Understanding Hair Porosity: What Is It, How To Identify It, And Why Does It Matter?
Updated: Feb 8
Do you ever find yourself wondering why some hair products work perfectly on you while others don't? In this article, let’s look at what hair porosity is, how to identify it, and why it matters.
Introduction to Hair Porosity
Hair porosity refers to the ability of your hair to absorb and retain moisture. It is determined by the structure of your hair’s cuticle, which is the outermost layer of your hair. The cuticle is made up of overlapping scales that can be either open or closed.
If your cuticle is open, your hair will be more porous and therefore more susceptible to damage from heat, chemicals, and styling. However, this also means that your hair will be able to absorb more moisture, which can be beneficial if you have dry or brittle hair.
If your cuticle is closed, your hair will be less porous and therefore more resistant to damage. This also means that it will be more difficult for your hair to absorb moisture, which can be a problem if you have oily or fine hair.
Knowing your hair porosity can help you choose the right products and styles for your individual needs. If you have high porosity hair, for example, you may need to use different conditioners and styling products than someone with low porosity hair. You may also need to take special care to avoid damaging your hair with heat or chemicals.
Types of Hair Porosity
1. Low Porosity Hair
Low porosity hair has tightly bound cuticles. This type of hair is resistant to moisture and doesn't absorb products well. If your hair feels "coated" after using products, or takes a long time to dry, you have low porosity hair.
2. Medium Porosity Hair
Medium porosity hair has moderately open cuticles. This type of hair absorbs products well and is easy to style. If your hair dries quickly and holds styles well, you have medium porosity hair.
3. High Porosity Hair
High porosity hair has very open cuticles. This type of hair absorbs moisture and products easily, but can also be prone to frizz and tangles. If your hair often feels dry and damaged, or if it's hard to manage, you have high porosity hair.

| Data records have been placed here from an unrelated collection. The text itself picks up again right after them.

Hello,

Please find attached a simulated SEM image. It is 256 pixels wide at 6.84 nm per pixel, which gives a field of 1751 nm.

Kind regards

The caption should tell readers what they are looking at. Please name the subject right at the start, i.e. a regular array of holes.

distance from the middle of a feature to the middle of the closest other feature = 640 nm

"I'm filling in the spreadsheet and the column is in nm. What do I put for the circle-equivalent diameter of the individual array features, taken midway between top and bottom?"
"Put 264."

Factors That Affect Hair Porosity
There are multiple factors that can affect hair porosity.
- The type of hair: Curly or kinky hair is generally more porous than straight hair. This is because the cuticle (outer layer of the hair) is raised and open, which makes it easier for moisture and products to penetrate the hair shaft.
- Damage: Damaged hair is also more porous than healthy hair. This can be due to physical damage (such as from heat styling or chemical processing) or environmental damage (such as from UV exposure).
- Age: As we age, our hair follicles produce less keratin, which makes our hair weaker and more prone to damage. This leads to increased porosity.
- Health: Poor overall health can also lead to increased hair porosity. Conditions like anemia or thyroid problems can cause our hair to be weak and brittle, making it more susceptible to damage.
Understanding your porosity can help you choose the right products and treatments for your hair type. Knowing your porosity can help you to plan better hairstyles based on weather conditions and activities.
How do I treat my porosity?
Low porosity hair
Use light water-based styling products
Steam treatments and heating caps work best
Keep styling products away from the scalp
Keep sections thin when styling
Keep the thermostat on styling tools below 400 degrees
Medium porosity hair
Maintain a good conditioning routine
Detangle gently and take care when styling
Keep styling products light and focus on applying on the mid-strand to the ends of the hair
High porosity hair
Use masks in lieu of conditioners
Use apple cider vinegar or lemon juice to help close the cuticle
Use cream detanglers or leave-in conditioners
Be gentle when manipulating and styling
Understanding your hair's porosity can be an invaluable tool in helping you to choose the best products and treatments for maximum results. All hair is different and what works for one person may not work as well for another. We recommend doing a simple strand test at home to determine your hair’s porosity level. This information will help you to make informed decisions about which products, styling techniques, and treatments will give you the best possible results with minimal damage. You can keep your hair healthy, strong, and beautiful!